It’s mid-term exam and reports time at the school I’m working with in Cádiz at the moment. The school has a no-coursebook, negotiated-syllabus policy for their adult classes and teachers write exams for their individual classes. Collaboration is encouraged and co-ordinated between teachers teaching the same levels (which follow the CEFR level system) but basically each class gets a tailor-made exam.
Initial reactions
At the meeting when we discussed the logistics and practicalities of exam-setting and report-writing I must admit that my heart sank at the idea of having to set an exam for my A1.1 class (I’ve written about the class here if you want to know more). Test items have never been my favourite writing genre and I baulked a little at the thought. My students’ reaction was similar. They’re all older students and it’s been a long time since any of them has been tested on anything. Their faces fell, they groaned, they made half-jokes about finding excuses not to be there on the day of the exam.
The why of the matter
Going back to the meeting, we discussed why mid-term exams were held; that they helped students see the progress they were making, that it helped them feel proud of what they’d achieved, that it gave us, the teachers, a chance to take time out to talk about individual strengths and weaknesses. So, flash forward to my class once the news had been broken. I told my class that the point of the exam was for them to show off what they knew – not to find out what they didn’t know. There was lots of nodding and agreeing. They’ve all been through an assessment culture that counts the mistakes not the successes.
The how
We looked back over a record of the things we’d done together in class in the last two and a half months (we keep a simple note of areas covered in a study record and summaries of all our lessons on a blog) and I asked the class what kind of exam they’d like. One of the students, the one who drives some of our more interesting conversations and profitable tangents, wanted to write a dialogue including all the areas we’d covered. Another liked the idea of preparing a short presentation. I suggested we blend the two. I showed them the areas I had to grade them on in my report: speaking, listening, reading, writing, vocabulary and grammar. And we looked at how each one would be catered for.
The what
This is what we eventually came up with, negotiated but also, I must admit, led.

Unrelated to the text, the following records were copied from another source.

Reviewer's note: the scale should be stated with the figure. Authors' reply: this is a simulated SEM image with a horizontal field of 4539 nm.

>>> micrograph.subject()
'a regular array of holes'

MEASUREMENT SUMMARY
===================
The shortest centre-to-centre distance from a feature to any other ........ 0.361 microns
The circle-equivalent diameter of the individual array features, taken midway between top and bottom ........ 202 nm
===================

Part 1: mini presentations to last at least one minute and no more than five (to curb a certain talkative member of the class – the times came from the students not me!) to be prepared beforehand but delivered without notes. This would constitute the first speaking part of the exam (but would also allow me to assess grammar and vocabulary).
There was to be a listening task for the non- presenters who had to write two questions about the presentation to either a) test their classmates understanding of the presentation or b) clarify any doubts raised by the presentation. This would constitute the listening part of the exam. I was hoping that I would be able to gauge their success in following each others’ presentations from the questions they wrote.
Follow-up conversations after each presentation. I would take the time to talk a little more about the topics with each student while the others compared and discussed the questions they had written. This would constitute the second speaking task in the exam and also the second listening task as they would need to understand my questions to take part in the interaction (it would also be testing the fifth skill, not on the report, of interaction).
Part 2: a short vocabulary quiz with the students being asked to write short lists of different vocabulary areas we’d covered during the course e.g. five summer fruits, three days of the week, five members of your immediate family.
Part 3: sentences. Students were to write complete sentences in response to questions. The questions were written to enable the students to use vocabulary items from part 2 in context e.g. What’s your favourite fruit? What’s your favourite day of the week? Why?. The questions progressed in difficulty, the initial questions requiring a very simple response (e.g. I love watermelon) and later questions needing a longer sentence ( I like Sundays because …. ) . This would be my main gauge of how well the students had mastered the main structures and sentence frames we’d looked at so far.
Part 4: writing. This part would require the students to write a short text on one of the topics covered so far; a job, a family member, a favourite pastime. The idea being here to let them expand on one of the answers in part 3 and show off as much as they wanted to.
And that was what we did.
And the results?
Some students had prepared more than others for the presentation and it showed. The listening task and following group discussion need quite a lot of mediation but the question writing task was a good gauge of comprehension. The vocabulary quiz and sentences were zipped through and the students had the feeling that they were easy (though not too easy). These parts allowed me to liberally apply big ticks all over the page. We finished about ten minutes before the end of the class and everybody seemed happy with the experience – though I think we would all have preferred a normal, conversation-driven lesson! We revisited the initial presentations and that led us along a fruitful conversation tangent until the end of the lesson.
I think it worked but I think we’ll improve on it next time.
What about you? Have you got any experiences of negotiated assessment to share?